This post is a bit unusual and is a story about debugging. We explore how the Go YAML library (gopkg.in/yaml.v3) works internally by trying to figure out why unmarshaling and marshaling back a CloudFormation (CFN) template in Go doesn’t work by default.

func main() {
	var cf interface{}
	yaml.Unmarshal([]byte(`
myMadeUpResource:
  Properties:
    splitTest: !Split [ "|" , "a||c|" ]
`), &cf)
	out, _ := yaml.Marshal(&cf)
	fmt.Println(string(out))
	// Prints:
	// myMadeUpResource:
	//   Properties:
	//       splitTest:
	//         - '|'
	//         - a||c|
}

If you have a keen eye, you might notice that the intrinsic CFN function, !Split, is dropped from the output!

The library parses the YAML document into a tree of yaml.Node objects. Nodes have a few interesting fields:

  • The Kind represents the high-level type of a node. For example, a scalar, a map, or a sequence.
  • The Tag is additional information about the data type of the node that’s mostly useful when the Kind is a scalar. For example, !!str, !!int, !!seq, or !!map.
  • The Value is only populated if a node is a scalar otherwise its empty.
  • Finally, Content holds the child nodes and is only populated if the Kind is a map or sequence.

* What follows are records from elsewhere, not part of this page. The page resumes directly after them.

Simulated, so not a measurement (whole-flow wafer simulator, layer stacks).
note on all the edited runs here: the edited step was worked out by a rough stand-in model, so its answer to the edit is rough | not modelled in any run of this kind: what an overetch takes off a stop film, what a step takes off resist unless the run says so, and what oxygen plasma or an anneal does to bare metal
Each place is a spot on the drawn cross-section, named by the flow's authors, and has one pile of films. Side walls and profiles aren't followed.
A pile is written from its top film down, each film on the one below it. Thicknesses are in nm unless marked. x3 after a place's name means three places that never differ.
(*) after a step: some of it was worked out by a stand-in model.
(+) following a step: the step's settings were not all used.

To visualize this information, let’s see how splitTest is rendered in the tree:

(Kind=mapping, Tag=!!map, Value="")
├── (Kind=scalar,   Tag=!!str,  Value="splitTest", Content=nil)
└── (Kind=sequence, Tag=!Split, Value="") # 2 nodes in Content below.
    ├── (Kind=scalar, Tag="!!str", Value="|",     Content=nil)
    └── (Kind=scalar, Tag="!!str", Value="a||c|", Content=nil) 

From the tree, we have two observations:

  1. Named sequences and maps are represented as a pair of nodes. The first node is the name of the sequence and a scalar, splitTest, and the second node holds the elements of the sequence.
  2. !Split shows up under the node’s Tag field. Normally, nodes with a “sequence” Kind have the !!seq tag. However, “!” is a special character, and thanks to it !Split gets parsed as local tag [1] instead.

Unfortunately, since we marshaled the template into an empty interface we lose all this rich information.
From decode.go#L722-725, the sequence ["|", "a||c|"] gets decoded to a []interface{}.

case reflect.Interface:
	// No type hints. Will have to use a generic sequence.
	iface = out
	out = settableValueOf(make([]interface{}, l))

And then the slice gets assigned to a string map map[string]interface{}, where the key is the string "splitTest" and value is the slice decode.go#L801-820.

if d.unmarshal(n.Content[i+1], e) {
	// k is "splitTest" and is unmarshaled from n.Content[i]
	// e is the []interface{} described above
	out.SetMapIndex(k, e) 
}

This is why when we marshal back cf into a YAML document, the intrinsic function is ignored! The map lost the local tag information about !Split. Mystery solved □.

So what now?

Luckily, gopkg.in/yaml.v3 is pretty awesome and we can unmarshal a YAML document directly to a yaml.Node.

func main() {
	var cf yaml.Node
	yaml.Unmarshal([]byte(`
myMadeUpResource:
  Properties:
    splitTest: !Split [ "|" , "a||c|" ]
`), &cf)
	out, _ := yaml.Marshal(&cf)
	fmt.Println(string(out))
	// Prints:
	// myMadeUpResource:
	//   Properties:
	//     splitTest: !Split ["|", "a||c|"]
}

This marshals the output as we want 🙌! This is because when we unmarshal to a yaml.Node no information is lost unlike the empty interface. Afterwards, when it marshals a sequence node, if the Tag is not the default !!seq (encode.go#L451-L456), it writes it to the output (encode.go#L477):

...
case SequenceNode:
	// rtag is set to "!!seq"
	rtag = seqTag 
}
if rtag == stag { 
	// stag is "!Split" and not equal to "!!set" 
	// so we keep the tag as "!Split" instead.
	tag = ""
}
...
// tag is not empty, so write it.
e.must(yaml_sequence_start_event_initialize(&e.event, []byte(node.Anchor), []byte(tag), tag == "", style))

Takeaways

While trying to figure out what happens when you (un)marshal a CFN template, I found reading the code and visualizing the data helped me form hypotheses and the debugger test them.

  1. Read the code.
    Glancing at yaml.Unmarshal, I learned about the yaml.Node data structure and the d.unmarshal method that holds the main decoding logic.
  2. Visualize the data.
    After printing the AST, I observed that named sequences and maps seemed to be rendered as a pair of nodes. So I searched in the codebase for "+1", that led me to confirm my hypothesis and understand how maps are unmarshaled.
  3. Use the debugger.
    The debugger is extremely helpful to figure out which code path is taken during execution and what the variables in the scope hold.

[1] https://camel.readthedocs.io/en/latest/yamlref.html#tags